Reputable Law Firm Guides Clients Through Business Transactions in California

Trustworthy Palm Springs attorneys help your business achieve its goals

Business transactions are contractual in nature; consequently, they are document intensive. The most common business transactions involve business entity formation, purchases and sales. These transactions have significant legal ramifications, which is why it’s important to retain an experienced California business attorney to represent you throughout the process. At Schlecht, Shevlin & Shoenberger in Palm Springs, we guide small business owners in the Coachella Valley and Riverside County area through each step of a transaction to help them accomplish their objectives.

Personalized advice on business entity formation

When starting a business, it’s important to choose the type of entity that best matches your goals. Under California law, there are a variety of entities to choose from, each with advantages and disadvantages. Our lawyers can help you select among these:

  • Corporation — A corporation provides the highest level of protection from personal liability for the owners. With a corporation, you can sell shares to raise capital for your operations, and you pay corporate taxes separately from your personal income tax.
  • Limited liability company — The LLC is the most popular business entity in the country. LLCs provide owners with protection from personal liability, but the owners can still report income on their personal income tax return.
  • General partnership — A GP consists of at least two partners or owners who are jointly liable for the partnership’s obligations. Profits of the partnership are taxed as personal income.
  • Limited partnership — In an LP, one general partner controls the business and accepts unlimited liability, while any number of limited partners can be liable only up to the level of their participation. Profits are taxed as personal income.
  • Limited liability partnership — An LLP is available for practitioners of certain professions, who are obligated to retain certain levels of liability insurance. Profits are taxed as personal income.
  • Sole proprietorship — This entity provides no protection from personal liability for the business’s obligations. On the plus side, a sole proprietorship gives the owner total control over operations, and tax reporting is done through the owner’s personal income tax return.

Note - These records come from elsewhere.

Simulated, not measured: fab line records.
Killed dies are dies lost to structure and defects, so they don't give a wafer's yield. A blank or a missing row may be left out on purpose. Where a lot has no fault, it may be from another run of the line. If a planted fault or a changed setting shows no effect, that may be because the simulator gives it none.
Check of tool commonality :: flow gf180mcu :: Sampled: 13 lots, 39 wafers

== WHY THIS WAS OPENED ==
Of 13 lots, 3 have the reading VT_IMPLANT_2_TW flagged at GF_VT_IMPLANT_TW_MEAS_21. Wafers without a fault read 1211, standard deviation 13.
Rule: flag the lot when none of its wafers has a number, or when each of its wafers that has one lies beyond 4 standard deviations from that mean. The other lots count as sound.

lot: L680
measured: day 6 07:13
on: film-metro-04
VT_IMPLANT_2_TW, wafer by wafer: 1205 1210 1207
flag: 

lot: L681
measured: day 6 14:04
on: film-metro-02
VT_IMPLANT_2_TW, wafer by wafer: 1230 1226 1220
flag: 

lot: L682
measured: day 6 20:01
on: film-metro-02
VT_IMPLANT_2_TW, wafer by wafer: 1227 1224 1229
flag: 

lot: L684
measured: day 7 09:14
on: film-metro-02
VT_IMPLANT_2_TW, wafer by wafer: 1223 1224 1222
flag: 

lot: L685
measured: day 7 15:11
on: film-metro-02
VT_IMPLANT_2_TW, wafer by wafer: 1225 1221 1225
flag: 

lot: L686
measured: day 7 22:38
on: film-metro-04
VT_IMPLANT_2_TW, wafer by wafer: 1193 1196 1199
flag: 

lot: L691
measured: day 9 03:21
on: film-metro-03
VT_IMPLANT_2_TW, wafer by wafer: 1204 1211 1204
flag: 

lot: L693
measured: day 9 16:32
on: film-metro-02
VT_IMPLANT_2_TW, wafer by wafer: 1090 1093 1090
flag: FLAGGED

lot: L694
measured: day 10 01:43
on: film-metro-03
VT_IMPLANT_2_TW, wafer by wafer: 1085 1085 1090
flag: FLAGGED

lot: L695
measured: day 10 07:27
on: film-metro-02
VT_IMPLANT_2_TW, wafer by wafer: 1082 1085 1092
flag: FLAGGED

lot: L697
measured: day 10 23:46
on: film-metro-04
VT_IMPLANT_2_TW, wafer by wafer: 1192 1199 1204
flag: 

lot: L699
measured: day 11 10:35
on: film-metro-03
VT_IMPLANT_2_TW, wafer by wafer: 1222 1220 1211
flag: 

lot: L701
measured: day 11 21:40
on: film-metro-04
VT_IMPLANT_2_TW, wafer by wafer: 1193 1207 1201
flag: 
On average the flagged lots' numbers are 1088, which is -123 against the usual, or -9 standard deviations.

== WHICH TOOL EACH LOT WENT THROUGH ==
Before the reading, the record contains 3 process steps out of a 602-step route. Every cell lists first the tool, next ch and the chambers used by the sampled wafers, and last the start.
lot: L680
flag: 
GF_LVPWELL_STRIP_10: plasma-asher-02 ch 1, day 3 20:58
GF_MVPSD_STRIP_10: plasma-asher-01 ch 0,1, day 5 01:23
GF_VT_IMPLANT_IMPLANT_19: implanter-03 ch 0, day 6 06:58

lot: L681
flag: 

Our attorneys will help you form the entity in accordance with California law and prepare the organizational documents, including articles of incorporation, bylaws and operating agreements. These documents also address the important issues of succession, buyouts, key personnel provisions and other critical matters.

Knowledgeable advice for buying or selling a business

If you are planning to buy or sell a business, our firm guides you every step of the way. The key steps in the buy-sell transaction are:

  • The letter of intent (LOI) —This document sets out the basic terms of the transaction, but it is usually structure to be nonbinding. Nevertheless, the LOI is the foundation for the purchase and sale agreement and should be drafted by a business transactions attorney.
  • The purchase and sale agreement — Our attorneys draft and review contracts to buy or sell a business to protect your financial interests.
  • Due diligence — The buyer must have an opportunity to investigate the seller’s business. The due diligence clause in the contract allows the buyer to investigate the accounting records and other key documents concerning the financial and legal health of the business.
  • Closing — The transaction is complete when the buyer and seller exchange funds for the business at closing.

To protect your deal, our business attorneys keep the transaction on track from the initial preparation through closing, so you can have confidence every step of the way.

Business closings: protecting your interests when it’s time to wind down

Although business entities can last beyond the life of the owner, there are circumstances where an owner is better off closing. If you find yourself in that situation, we can ably assist with all necessary steps, including:

  • Collection of outstanding amounts owed
  • Notification of creditors
  • Notification of customers and clients with whom you have contractual obligations
  • Termination of your commercial lease
  • Liquidation of your business assets
  • Settlement of debts
  • Settlement of taxes and filing of returns
  • Distribution of any remaining assets to yourself and any other owners
  • Dissolution of your business entity

If you are considering closing your company, our firm is prepared to deliver the cost-effective services you need to wrap up in a timely, efficient manner.

Other business transactions

There are hundreds of types of business transactions, which our firm has managed since 1951. Whatever deal you envision, our business law attorneys can provide the trustworthy counsel you require to achieve your goals.

Contact an experienced Palm Springs law firm for your business transactions

For trustworthy guidance on a wide range of business transactions, consult Schlecht, Shevlin & Shoenberger in Palm Springs, California. We assist small business owners throughout the Coachella Valley and Riverside County area. Please call 760-320-7161 or contact us online to schedule a confidential consultation.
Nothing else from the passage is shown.